The primary value of Murray's work was her understanding of the persistence of Pagan folk customs in Britain and her realization that Witchcraft could not be examined in isolation from the comparative history of religions or from the study of anthropology and folklore. But most scholars today dismiss most of her work.
 
Studies of European witchcraft, particularly of what has come to be called the witch craze of the sixteenth and seventeenth centuries, are so vast that to summarize scholarship after Murray would be impossible in a book of this nature. Also, the scholarly landscape has changed completely since
Drawing Down the Moon
was first published.
Norman Cohn: Witchcraft as Delusion
The late historian Norman Cohn was the author of
Europe's Inner Demons
(1975). Cohn argued that the stereotype of the witch comes from a specific fantasy that originated in antiquity. This fantasy—that there exists in the midst of the larger society a small clandestine society engaged in antihuman practices, including infanticide, incest, cannibalism, bestiality, and orgiastic sex—was an age-old tradition. It was first used by the Romans to characterize Christians, and later by the Christians to characterize Jews as well as heretical Christian sects such as the Cathars, the Waldensians, the Manichaeans, the Montanists, and groups such as the Knights Templar.

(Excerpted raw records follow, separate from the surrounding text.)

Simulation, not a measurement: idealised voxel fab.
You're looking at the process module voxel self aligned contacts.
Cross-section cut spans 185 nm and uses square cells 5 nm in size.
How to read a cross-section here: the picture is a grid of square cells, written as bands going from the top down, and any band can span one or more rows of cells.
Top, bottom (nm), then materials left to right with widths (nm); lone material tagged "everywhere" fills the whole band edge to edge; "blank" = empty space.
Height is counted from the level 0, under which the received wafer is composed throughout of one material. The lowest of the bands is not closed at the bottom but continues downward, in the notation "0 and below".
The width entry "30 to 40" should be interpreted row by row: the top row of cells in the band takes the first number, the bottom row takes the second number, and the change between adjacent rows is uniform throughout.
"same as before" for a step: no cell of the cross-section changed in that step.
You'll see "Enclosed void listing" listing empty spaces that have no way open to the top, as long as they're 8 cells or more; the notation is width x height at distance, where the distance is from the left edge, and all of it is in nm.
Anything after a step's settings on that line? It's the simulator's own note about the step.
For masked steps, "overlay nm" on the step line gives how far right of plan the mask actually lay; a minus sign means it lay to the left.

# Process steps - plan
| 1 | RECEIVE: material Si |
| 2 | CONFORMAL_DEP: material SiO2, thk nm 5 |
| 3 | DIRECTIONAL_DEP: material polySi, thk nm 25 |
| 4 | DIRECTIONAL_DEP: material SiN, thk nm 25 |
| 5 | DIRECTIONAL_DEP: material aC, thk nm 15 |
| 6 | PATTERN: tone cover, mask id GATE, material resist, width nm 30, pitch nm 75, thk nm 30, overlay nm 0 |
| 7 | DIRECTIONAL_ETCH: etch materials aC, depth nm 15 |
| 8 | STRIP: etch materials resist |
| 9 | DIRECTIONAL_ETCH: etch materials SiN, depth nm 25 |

Cohn doubted that a sect of witches ever existed; therefore his book is the history of a “fantasy.” He argued that folklorists Jacob Grimm and Girolamo Tartarotti—long considered the originators of the view that witchcraft is a pre-Christian religion—merely drew attention to the persistence of pre-Christian folk beliefs that later contributed to the stereotype of the witch. Karl Jarcke in 1828 first stated that witchcraft was the former Pagan religion of Germany, surviving among the common people. Ten years later Franz Joseph Mone described German Witchcraft as an underground esoteric cult. Cohn believed neither theory was convincing; neither Jarcke nor Mone could show that the worship of ancient gods was “practised by organized, clandestine groups in the Middle Ages.” Cohn's next victim was the historian Jules Michelet, whose famous book on witchcraft,
La Sorcière,
appeared in 1862. He characterized Michelet as an “aging romantic radical with neither time nor desire for detailed research.” He argued against Michelet's view that witchcraft was a protest by medieval serfs against an oppressive social order and that those serfs came together in secret to perform ancient Pagan dances and satires of their oppressors. Such a view, wrote Cohn, was prompted by “a passionate urge to rehabilitate two oppressed classes—women, and the medieval peasantry,” but there was no evidence behind it.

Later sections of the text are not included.